The nation’s priciest cigarettes are about to get even more expensive.

New York City Mayor Bill de Blasio on Wednesday said he wants to increase the minimum price of a pack of smokes to $13, a $2.50 hike from the current base price. He said his goal is to reduce the number of smokers in the city by 160,000 over the next three years. 

“Big tobacco is enemy number one,” he said in a press release announcing the initiative.

The mayor also indicated he would seek to cap and license the number of cigarette sellers, who far outnumber other types of retailers in the city.

At the current price of $10.44 a pack, New York state’s cigarettes are already the most expensive in the country, followed by those in Connecticut, Hawaii and Alaska. 

At $13, a pack in New York would cost triple one in North Dakota, the state where smokes are cheapest. It would be more expensive than a city sandwich or a typical cocktail.

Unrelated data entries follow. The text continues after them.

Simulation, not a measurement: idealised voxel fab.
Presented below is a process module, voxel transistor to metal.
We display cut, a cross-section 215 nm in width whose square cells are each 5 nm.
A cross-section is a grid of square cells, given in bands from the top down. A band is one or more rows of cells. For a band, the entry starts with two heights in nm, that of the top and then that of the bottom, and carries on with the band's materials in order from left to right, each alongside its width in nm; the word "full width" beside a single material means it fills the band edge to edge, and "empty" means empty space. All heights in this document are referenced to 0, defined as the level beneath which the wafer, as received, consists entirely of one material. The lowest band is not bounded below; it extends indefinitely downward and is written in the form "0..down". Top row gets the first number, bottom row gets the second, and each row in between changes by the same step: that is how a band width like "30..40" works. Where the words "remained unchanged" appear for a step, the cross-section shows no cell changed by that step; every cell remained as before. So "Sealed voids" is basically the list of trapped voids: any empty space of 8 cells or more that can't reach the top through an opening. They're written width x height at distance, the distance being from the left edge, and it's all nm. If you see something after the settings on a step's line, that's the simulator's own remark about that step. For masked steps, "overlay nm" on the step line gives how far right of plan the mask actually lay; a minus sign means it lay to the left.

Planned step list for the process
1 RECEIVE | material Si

The Big Apple’s assault on public smoking goes back to de Blasio’s predecessor, Michael Bloomberg, who banned smoking in bars, restaurants and public parks. In 2003, when the restaurant smoking ban kicked in, about 18 percent of city residents smoked; today, 14 percent do.

But high taxes on cigarettes have also created an epidemic of smuggling as unscrupulous distributors seek to make a profit. Crain’s New York found that fully half of the city’s cigarettes are illegal, meaning their sellers avoid paying state or city taxes (or both).